In a well-reasoned judgement, the Delhi High Court, has whilst dismissing the Government of India's (GOI) application for an anti-arbitration injunction against Vodafone PLC, provided welcome judicial guidance on the approach of Indian courts to Bilateral Investment Protection Agreements.

The present controversy arose out of the long running feud between Vodafone and GOI on retrospective taxation of capital gains on a transfer of shares when Hutchinson's Indian telecom business was sold to Vodafone.

Vodafone initially invoked arbitration against GOI under the Indo-Netherlands BIPA. Upon GOI raising a jurisdictional objection to this arbitration, Vodafone subsequently commenced arbitration under the Indo-UK BIPA.

GOI being aggrieved by the new arbitration under the Indo-UK BIPA, filed a declaratory suit in the Delhi High Court and contended that Vodafone's conduct was an abuse of process, vexatious and oppressive, warranting the grant of an anti-arbitration injunction.


Whilst declining to grant GOI injunctive relief, the court decided several important questions of law relating to the interpretation and interaction of domestic courts and municipal law with international treaty arbitration. The judgement in particular, provides good guidance to the approach to be adopted by Indian courts when confronted with challenges to BITS arbitration.

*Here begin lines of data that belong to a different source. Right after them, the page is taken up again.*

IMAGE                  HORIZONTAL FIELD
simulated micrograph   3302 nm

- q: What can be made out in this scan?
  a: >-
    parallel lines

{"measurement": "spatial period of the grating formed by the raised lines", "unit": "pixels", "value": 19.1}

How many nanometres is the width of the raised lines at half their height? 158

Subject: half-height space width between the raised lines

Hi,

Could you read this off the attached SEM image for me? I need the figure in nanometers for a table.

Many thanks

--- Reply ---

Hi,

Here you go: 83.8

The judge after analysing the mechanics of BITS arbitration, found that such arbitrations were sui generis and outside the purview of the Indian Arbitration & Conciliation Act, 1996. The Court nevertheless ruled that municipal courts in India did under their inherent powers have the jurisdiction to restrain an investor from commencing or continuing investor treaty arbitration, if its conduct was vexatious or oppressive.

It however cautioned that domestic courts should as a matter of self-restraint, not exercise such jurisdiction where the investment treaty had its own dispute resolution mechanism, except in very limited and compelling circumstances. The Delhi High Court accordingly held that any challenge to the invocation of arbitration due to abuse of process would lie within the ken of the arbitral tribunal. This is in accordance with the principle of Kompetenz Kompetenz – which is recognised and accepted even under Indian domestic law.

More significantly, the Court ruled that investment protection treaties were to be interpreted in accordance with international law and not municipal law. And that the host state could not invoke municipal law to justify non-performance of its treaty obligations.


This recent judgement is a continuation of the pro-arbitration trend adopted by the Indian courts. The decision burnishes the Indian judiciary's credentials of supporting international treaty arbitration. And helps allay investor concerns on the credibility and reputation of the Indian judiciary as an independent and impartial arbiter even in cases where the host state is a litigant before it.